Ewig Bros. thrives as the last survivor of Port’s first industry
Tourists buying smoked fish at Ewig Bros. market for lunch on the bluff overlooking Lake Michigan has been a Port Washington tradition for decades.
In fact, many of today’s customers at the fish market across the street from the west slip of the harbor discovered Ewig’s as children traveling with their parents and keep coming back.
Owner Jeff Ewig, 60, said his customers “come from all over.”
The business started in the late 1800s when Ewig’s great-grandfather Herman came to Wisconsin from Germany.
He opened a fish market with his brother August, supplying it with whitefish, trout and chubs they caught in Lake Michigan using a steam-driven tug.
The business was eventually passed on to Herman’s son Elmer, then to Jeff’s father Eugene, 84, who retired about five years ago.
Now on its fifth generation, Ewig Bros. is the last of its kind in what was probably Port Washington’s first industry.
Ewig Bros., which hasn’t operated its own fishing tugs since the 1960s, buys fish from sources around the western hemisphere.
While much of the commercial fishing on Lake Michigan has dried up, Jeff and his son Matt, 34, still get some whitefish from Door County.
Farm-raised Chilean salmon have been a huge hit as smoked fish in recent years, essentially taking the place of chubs, which flamed out more than a decade ago.
“I get dozens of calls every day asking about chubs,” Ewig said. “We just don’t have them anymore. Nobody really does.”
The company started smoking herring which, while not as juicy as a chub, is still a tasty substitute.
The father-son duo gets shipments of perch and walleye from Lake Erie, herring from Lake Superior and lake trout from Canada.
The firm also sells shrimp, lobster and other seafood not found in the Great Lakes.
For smoking, the fish are soaked in a salt brine for at least 18 hours. They are then hung on racks and sent into one of three smokehouses fed by hickory, maple, oak and cherry wood for two or three hours.
After that, the fish are cooled for about an hour, put on ice and boxed, ready for delivery throughout the Midwest.
NewPort Shores restaurant in Port Washington serves Ewig’s smoked salmon as an appetizer, while Daily Baking Co. and Smith Bros. Coffee House use it for salmon spread.
Other fish are picked up by grocers like Pick ’n’ Save, Piggly Wiggly and Sendik’s.
Ewig estimates he sells about 100,000 pounds of salmon each year, by far the company’s best seller.
An important part of the business is shipping smoked fish during the holidays, a lucrative, if tiring, part of the job.
The company’s three employees typically work 12 hours days, seven days a week, for three weeks at the end of December to make sure shipments get out.
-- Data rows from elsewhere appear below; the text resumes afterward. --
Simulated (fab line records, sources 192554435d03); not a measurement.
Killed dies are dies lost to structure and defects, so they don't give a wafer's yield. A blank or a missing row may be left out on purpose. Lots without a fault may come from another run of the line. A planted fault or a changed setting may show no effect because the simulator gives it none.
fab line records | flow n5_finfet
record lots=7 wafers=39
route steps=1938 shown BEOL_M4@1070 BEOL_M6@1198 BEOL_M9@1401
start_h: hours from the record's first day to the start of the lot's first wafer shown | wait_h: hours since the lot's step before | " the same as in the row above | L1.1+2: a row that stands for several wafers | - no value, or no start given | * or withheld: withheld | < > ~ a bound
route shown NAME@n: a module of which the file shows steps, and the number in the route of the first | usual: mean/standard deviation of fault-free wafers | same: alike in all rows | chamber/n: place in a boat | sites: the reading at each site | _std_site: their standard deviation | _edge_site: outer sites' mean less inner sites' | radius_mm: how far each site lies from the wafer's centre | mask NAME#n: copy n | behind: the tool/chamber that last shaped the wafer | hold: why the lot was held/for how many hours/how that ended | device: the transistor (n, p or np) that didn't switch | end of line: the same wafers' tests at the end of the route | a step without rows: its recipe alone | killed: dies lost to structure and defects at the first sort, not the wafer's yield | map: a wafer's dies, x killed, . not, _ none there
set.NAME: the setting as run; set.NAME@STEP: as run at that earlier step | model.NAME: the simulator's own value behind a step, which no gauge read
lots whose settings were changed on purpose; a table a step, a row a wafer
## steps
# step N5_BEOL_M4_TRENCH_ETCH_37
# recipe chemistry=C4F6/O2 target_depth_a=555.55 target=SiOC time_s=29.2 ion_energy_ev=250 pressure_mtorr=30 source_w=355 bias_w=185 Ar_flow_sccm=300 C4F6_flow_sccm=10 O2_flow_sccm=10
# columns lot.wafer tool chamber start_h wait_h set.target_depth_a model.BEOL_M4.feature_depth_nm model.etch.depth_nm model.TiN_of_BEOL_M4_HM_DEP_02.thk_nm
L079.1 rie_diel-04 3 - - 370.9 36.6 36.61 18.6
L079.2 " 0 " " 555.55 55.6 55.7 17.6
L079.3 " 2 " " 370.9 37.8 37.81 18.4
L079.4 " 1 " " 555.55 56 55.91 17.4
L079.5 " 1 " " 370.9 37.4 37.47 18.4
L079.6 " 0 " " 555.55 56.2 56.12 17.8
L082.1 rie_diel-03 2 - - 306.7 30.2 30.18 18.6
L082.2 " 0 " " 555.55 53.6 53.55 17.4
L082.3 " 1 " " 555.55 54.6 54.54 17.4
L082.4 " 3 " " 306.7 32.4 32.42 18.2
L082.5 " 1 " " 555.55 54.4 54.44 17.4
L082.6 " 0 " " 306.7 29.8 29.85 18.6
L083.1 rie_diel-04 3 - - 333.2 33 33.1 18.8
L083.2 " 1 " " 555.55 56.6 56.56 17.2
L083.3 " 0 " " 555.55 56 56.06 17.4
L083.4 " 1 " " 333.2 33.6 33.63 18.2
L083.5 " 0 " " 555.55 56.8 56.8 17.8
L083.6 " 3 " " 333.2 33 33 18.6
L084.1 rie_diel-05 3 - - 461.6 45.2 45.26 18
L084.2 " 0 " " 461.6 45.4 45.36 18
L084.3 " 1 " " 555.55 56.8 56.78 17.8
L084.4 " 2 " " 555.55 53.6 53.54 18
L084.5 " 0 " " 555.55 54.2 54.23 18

Ewig said spending more than half of his life at the company has yielded plenty of memories.
One of his favorites was working in the kitchen of the carry-out restaurant his father ran across the street in the 1970s.
“We would fry up hundreds of perch plates every Friday night,” Ewig said. “Working with the high school kids back then was a lot of fun.”
The restaurant eventually closed, losing out to fast-food chains like McDonald’s and Burger King.
While there have been some challenges — like the recession a few years ago and the disappearance of chubs — the company hasn’t changed much over its history.
“Smoking fish has really been about the same as long as I’ve been here,” Ewig said. “The biggest adjustment was the chubs, but we knew that would be a huge impact.”
Working in a family business sometimes means work is brought home, he said.
“We’ll talk about our days at the dinner table at night,” Ewig said. “The only real difference about having a family business is the work follows you home.”
Longtime businesses all have their regulars, but Ewig believes that’s what has helped his shop survive when the others went out of business.
“I’ve only been working here for 18 years, but seeing the regulars, knowing their names, that’s the aspect I enjoy the most,” Matt Ewig said. “The products we have will continue to go on, even if the fishing isn’t great in Lake Michigan anymore.”
Jeff Ewig agreed, saying people will always have a craving for smoked fish.
“I’ve been here a long time, but this place has always weathered whatever the economy could throw at the rest of the country,” he said. “People have always had money for smoked fish.”
A TRAY OF HERRING was held by owner Jeff Ewig of Ewig Bros. at the Port Washington fish market last week. Joining Ewig were (from left) son Matt, father Eugene and brother Mike. The company has been selling smoked fish out of its market for more than 100 years.